After fluttering about a bit amongst the tables, the grounded bird takes off successfully but a minute later it flies down again and hovers close to the ground. It appears to be trying to pick up a feather but, as it gets close to it, the draught from its wings blows the feather away.
The picnic area is next to the lovebird and pheasant aviaries, so there are several feathers of assorted sizes lying around.
Wallaby
A wallaby, possibly a species of rock wallaby, comes out of its hut to rest in the sun, in the shelter of a lush clump of grass.

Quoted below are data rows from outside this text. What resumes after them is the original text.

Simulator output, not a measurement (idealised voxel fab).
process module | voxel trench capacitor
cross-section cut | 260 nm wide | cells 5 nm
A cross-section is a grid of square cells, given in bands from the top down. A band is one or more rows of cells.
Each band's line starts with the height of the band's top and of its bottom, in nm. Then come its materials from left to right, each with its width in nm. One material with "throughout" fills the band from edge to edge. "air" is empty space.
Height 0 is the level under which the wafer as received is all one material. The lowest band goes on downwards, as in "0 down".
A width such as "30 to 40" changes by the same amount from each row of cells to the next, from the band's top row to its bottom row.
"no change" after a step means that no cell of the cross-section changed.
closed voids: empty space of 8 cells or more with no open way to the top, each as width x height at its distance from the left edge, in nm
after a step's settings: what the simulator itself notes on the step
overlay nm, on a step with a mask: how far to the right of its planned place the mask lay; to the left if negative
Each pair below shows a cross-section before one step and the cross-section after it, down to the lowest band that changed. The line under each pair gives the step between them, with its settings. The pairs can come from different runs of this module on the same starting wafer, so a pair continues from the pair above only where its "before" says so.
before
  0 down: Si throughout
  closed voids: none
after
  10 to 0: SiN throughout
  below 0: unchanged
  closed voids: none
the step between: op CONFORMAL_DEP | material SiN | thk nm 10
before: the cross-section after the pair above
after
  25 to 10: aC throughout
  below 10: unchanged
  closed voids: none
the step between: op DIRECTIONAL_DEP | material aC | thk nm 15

In my Royal College of Art days, I enjoyed the weekly all-day drawing sessions at the London Zoo, lead by my tutor John Norris Wood. Drawing this wallaby at Charlotte’s Ice Cream Parlour reminds me how much I enjoy settling down to draw an animal. Focussing on one species for half an hour, an hour or more, is a different experience from trying to capture a moment of behaviour, as with my sketch of the swallow.
Although I’d love to spend a day drawing at Chester Zoo, where they have 500 species of animals, I need only a handful of species to keep me absorbed in drawing for a day, so I could get a lot out of a day drawing a smaller collection of animals, such as here at Charlotte’s.
Richard giving the Conservation Officer’s report at a Wakefield Naturalists’ Society meeting in the Unity Hall, in my sketch from February, 1981.
We’ve been remembering my old friend, conservationist, plant breeder and 60s music fanatic, Richard Brook, who died on 20 April, aged 74. These extracts from his diary were compiled by Richard’s second cousin, Ann Brook and read at his funeral on Monday by her sister Philippa.
The ‘Tripartite’ mentioned in the May entry refers to his award-winning ‘Tripartite’ narcissus, which he developed in the 1980s when he ran a commercial nursery specialising in daffodils. The Tripartite has three flowers on each stem and is still available globally. Last month it was exhibited at The North of England Horticultural Society’s Spring Flower Show at Harrogate.
A friend of Richard’s from the Daffodil Society laid some on his coffin at the end of the service.
Richard’s observations taken from diaries of 2010
Heard nuthatch in Wakefield Park.
Cloudy, cool, drizzle after dark.
Song thrush…
Sitting in a laurel bush.
Saw orange tip butterfly.
Killed one large fly.
19th of May. Blossom out!
Tripartite faded in the heat and drought.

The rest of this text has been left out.